You probably know there are jokes about different Christian communions — Baptist jokes, Catholic jokes, and yes even Lutheran jokes. More often than not, they’re told by members of that church body to other members. Lutherans are known for being traditional in its ways of doing things. So, “How many Lutherans does it take to change a light bulb?” The answer is, “Change? We can’t change my grandfather donated that lightbulb when the church was dedicated.”

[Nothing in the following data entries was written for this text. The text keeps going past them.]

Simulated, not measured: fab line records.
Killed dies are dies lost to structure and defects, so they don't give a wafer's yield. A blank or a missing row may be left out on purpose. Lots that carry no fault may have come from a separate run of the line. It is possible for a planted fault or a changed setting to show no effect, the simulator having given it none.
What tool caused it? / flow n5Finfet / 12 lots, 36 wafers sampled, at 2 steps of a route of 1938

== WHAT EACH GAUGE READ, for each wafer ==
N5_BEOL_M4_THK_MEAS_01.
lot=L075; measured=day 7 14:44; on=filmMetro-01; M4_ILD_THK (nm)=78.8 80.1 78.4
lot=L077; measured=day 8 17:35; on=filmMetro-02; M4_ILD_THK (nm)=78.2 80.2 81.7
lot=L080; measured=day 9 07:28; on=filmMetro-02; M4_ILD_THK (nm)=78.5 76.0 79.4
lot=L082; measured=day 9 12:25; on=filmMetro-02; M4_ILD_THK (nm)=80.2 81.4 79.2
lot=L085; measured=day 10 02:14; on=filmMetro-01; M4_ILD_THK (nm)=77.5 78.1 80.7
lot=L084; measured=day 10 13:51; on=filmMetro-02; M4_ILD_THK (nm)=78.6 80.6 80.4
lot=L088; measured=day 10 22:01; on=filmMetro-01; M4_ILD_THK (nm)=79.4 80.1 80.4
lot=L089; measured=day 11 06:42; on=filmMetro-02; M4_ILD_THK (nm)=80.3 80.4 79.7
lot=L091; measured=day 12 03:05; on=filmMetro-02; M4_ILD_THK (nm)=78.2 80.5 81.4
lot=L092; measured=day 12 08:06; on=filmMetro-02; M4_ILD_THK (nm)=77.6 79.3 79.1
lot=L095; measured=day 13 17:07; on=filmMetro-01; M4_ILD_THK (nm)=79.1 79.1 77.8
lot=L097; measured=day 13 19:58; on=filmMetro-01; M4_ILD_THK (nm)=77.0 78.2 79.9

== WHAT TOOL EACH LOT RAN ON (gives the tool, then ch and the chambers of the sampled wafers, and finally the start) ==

While most of these jokes are a harmless reminder not to take ourselves too seriously. There is an underlying reality that often isn’t funny, our attitudes toward change. Our jokes about religious traditions point humorously, to the danger of taking traditions to extremes and how those extremes can be unhealthy. I share this with a church I was working with, “It’s not a good idea to sit in the dark because you can’t bear to get rid of your tradition-hallowed, but burned-out, lightbulb.”

The Background of the Text

In Mark chapter seven Jesus tackles two important questions about the Gentiles. “Does interaction with Gentiles defile the Jews?” (Mark 7:1–13) And a question you can insert for any group not a part of our tribe “are the Gentiles less Important than the Jews?” (Mark 7:24–37).

For the point of brevity, we will limit the discussion to Mark 7:1-13.

Jesus was being taken to the woodshed (as they say down south) for violating the Sabbath traditions earlier in Mark 2:15–28; 3:22–30). He had received an official visit from the scribes and Pharisees, the Sanhedrin, the Jewish religious ruling council. Because of His early infractions, he was being closely watched to see what others lines He might cross. In Mark seven it violated their tradition of the ceremonial washing of hands. I mentioned earlier that some traditions are dangerous and hurtful. This hand washing falls into that category. This ritual had nothing to do with hygiene; it was purely ceremonial to get rid of whatever defilement the Jews accidentally picked up from the Gentiles or Samaritans.

Nothing Against Tradition.

Let me be clear, I have nothing against traditions per se. Heck, I have some of our family and would hate to see those broken. Traditions go off the deep end when it has more authority than the Word of God. When we get to that point those firmly held ceremonies are wrong. Colossians 2:6-8 warns us against man-made traditions. 6 So live in Christ Jesus the Lord in the same way as you received him. 7 Be rooted and built up in him, be established in faith, and overflow with thanksgiving just as you were taught. 8 See to it that nobody enslaves you with philosophy and foolish deception, which conform to human traditions and the way the world thinks and acts rather than Christ.

The formula that leads us astray is laid out by our Lord and Savior in Scripture. If you fear that your traditions, ceremonies, your practices have strayed from what God requires or desires below are keys indicators from Jesus’ interaction in Mark seven.

  1. We lay aside God’s Word (v. 8).

8 “You ignore God’s commandment while holding on to rules created by humans and handed down to you.” Mark 7:8

  1. Then we reject the Word (v. 9).

9 Jesus continued, “Clearly, you are experts at rejecting God’s commandment in order to establish these rules.”

  1. And finally, we rob the Word of any power in our lives (v. 13).

13 “In this way you do away with God’s word in favor of the rules handed down to you, which you pass on to others. And you do a lot of other things just like that.”

Things had gotten so far out of control, so far from what God intended that the man-made traditions, not God’s truth, control the lives of God’s people. The Pharisees could rob their own parents of help by hiding behind their traditions!

Jesus exposes the Jews’ hypocrisy; He also exposed their hearts. “14 Then Jesus called the crowd again and said, “Listen to me, all of you, and understand. 15 Nothing outside of a person can enter and contaminate a person in God’s sight; rather, the things that come out of a person contaminate the person.” The Jews were not made unclean by coming in contact with Gentiles, what defiled them came from within. Like us, what defiles us are our own sinful hearts. As King David points out after his issues with infidelity in Psalm 51, no amount of washing on the outside can remove defilement on the inside. “Create a clean heart for me, God; put a new, faithful spirit deep inside me!

When the church or our religious traditions place a heavy emphasis on following rules we open ourselves up for the danger of robbing God’s Word of its power…the power to set us free by the work Jesus has already done for us. We make faith about US not about HIM! Jesus wanted to focus the hearts of the people back to the cross, back the what He had done to set them free form the expectations of the Law, back to grace.